The Scale of the Game is Getting Bigger
Why does this all matter so much right now? Just look at the numbers. The sheer volume of money flowing out of South Africa, especially to our neighbours, shows just how connected our economy has become. This growth makes getting your payment systems right more critical than ever for keeping suppliers happy and supply chains moving.
Over the last decade, the formal remittance market from South Africa into other SADC countries has absolutely exploded. We've seen outflows jump from around R6 billion in 2016 to over R19 billion in 2024—that's more than a threefold increase. The number of individual transactions also shot up from about 4.8 million to 15.7 million in that same period. If you're interested in the data, you can explore detailed research on SADC payment flows.

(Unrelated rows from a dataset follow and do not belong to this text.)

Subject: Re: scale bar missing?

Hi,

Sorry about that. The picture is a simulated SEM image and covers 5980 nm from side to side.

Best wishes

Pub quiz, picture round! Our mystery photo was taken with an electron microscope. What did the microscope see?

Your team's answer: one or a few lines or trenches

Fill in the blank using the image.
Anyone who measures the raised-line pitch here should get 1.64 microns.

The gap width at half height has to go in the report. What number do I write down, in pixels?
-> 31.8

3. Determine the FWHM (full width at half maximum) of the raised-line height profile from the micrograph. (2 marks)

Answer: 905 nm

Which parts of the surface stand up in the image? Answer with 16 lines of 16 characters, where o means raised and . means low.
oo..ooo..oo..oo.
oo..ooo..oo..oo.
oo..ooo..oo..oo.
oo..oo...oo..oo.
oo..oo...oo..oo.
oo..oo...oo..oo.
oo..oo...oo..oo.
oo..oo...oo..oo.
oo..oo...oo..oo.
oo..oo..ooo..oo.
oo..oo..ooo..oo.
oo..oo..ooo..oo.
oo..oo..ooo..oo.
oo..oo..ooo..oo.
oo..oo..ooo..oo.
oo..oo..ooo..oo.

Where to Focus for the Biggest Wins
To build an international payment system that actually works for your business, your finance team needs to zero in on a few key areas. Sticking with the status quo is easy, but a proactive look at your current setup can make a massive difference to your bottom line and efficiency.
Here’s where to start looking:
- Cost Transparency: It’s time to hunt down those hidden costs. We’re talking about the FX spreads and intermediary bank fees that rarely show up on the initial quote.
- Regulatory Compliance: Every single money transfer overseas must be 100% compliant with SARB’s exchange control rules. Getting this wrong means delays, or worse, penalties.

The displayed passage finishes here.